The Changing Regulatory Field of Higher Education and the Transformation of Academic Work in Singapore
East Asia countries are late comers in the international education, league tables and “world class” university formation. This entry was marked by a fundamental restructuring of the university system, particularly among top national universities whose traditional task has been the training of the nation’s elite.
Singapore’s own experience at the restructuring process has been marked by distinctive features particular to the city state: (a) the Republic’s search for international talent both in terms of international students who become skilled labour to augment its small and aging workforce as well as researchers to drive basic and applied research; and (b) Singapore’s global city environment as well as its English system of education which are attractive to students and professors wishing a foothold in Asia but still able to operate in an international environment.

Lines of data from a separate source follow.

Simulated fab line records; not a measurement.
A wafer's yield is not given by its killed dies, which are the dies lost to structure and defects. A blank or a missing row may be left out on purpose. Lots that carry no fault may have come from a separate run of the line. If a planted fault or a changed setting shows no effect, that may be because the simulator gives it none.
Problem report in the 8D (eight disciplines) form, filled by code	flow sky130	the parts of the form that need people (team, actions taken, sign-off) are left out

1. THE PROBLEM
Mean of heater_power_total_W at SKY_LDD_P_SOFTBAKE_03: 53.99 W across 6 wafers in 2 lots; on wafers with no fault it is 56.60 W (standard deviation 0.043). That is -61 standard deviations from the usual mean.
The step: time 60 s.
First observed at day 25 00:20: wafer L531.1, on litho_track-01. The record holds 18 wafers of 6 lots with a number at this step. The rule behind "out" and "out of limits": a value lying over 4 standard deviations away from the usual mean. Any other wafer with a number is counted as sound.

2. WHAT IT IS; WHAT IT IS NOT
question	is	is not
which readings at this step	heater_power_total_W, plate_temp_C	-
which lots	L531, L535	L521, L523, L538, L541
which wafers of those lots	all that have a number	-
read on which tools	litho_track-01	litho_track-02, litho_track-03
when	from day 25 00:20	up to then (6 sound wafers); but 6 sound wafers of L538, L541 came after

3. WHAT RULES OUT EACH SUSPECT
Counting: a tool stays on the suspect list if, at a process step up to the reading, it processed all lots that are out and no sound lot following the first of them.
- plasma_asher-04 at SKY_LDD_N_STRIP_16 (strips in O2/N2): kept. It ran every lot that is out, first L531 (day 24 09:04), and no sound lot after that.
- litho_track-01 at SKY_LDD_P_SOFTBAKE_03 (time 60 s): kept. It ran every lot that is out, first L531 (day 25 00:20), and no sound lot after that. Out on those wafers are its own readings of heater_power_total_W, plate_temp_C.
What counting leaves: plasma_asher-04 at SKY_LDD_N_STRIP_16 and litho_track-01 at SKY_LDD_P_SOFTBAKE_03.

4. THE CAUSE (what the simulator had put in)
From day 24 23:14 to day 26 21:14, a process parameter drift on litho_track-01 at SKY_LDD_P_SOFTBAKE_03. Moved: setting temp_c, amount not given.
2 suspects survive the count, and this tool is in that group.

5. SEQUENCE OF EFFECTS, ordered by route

These features have shaped Singapore’s efforts at rebuilding its national universities. The most visible impact is the institutionalization of a performance-based system in place of the civil service model. The restructuring has created a system where research is valued above all other academic responsibilities. Results from a survey of academics from Singapore’s two national universities will be used to reflect the new orientation in academic work.
The re-balancing of the academic system will require an appraisal system that is attentive to the needs of society, research funding which stipulates action and policy research, and a fuller career track of academic work based on practice. Such an institutional logic is ironically at odds with the ambitions of a city-state and a global city. Without strong academic unions, the growing employment of PhDs in civil society organizations, and perhaps a movement of academics into government and opposition political parties maybe the only hope for progressive change.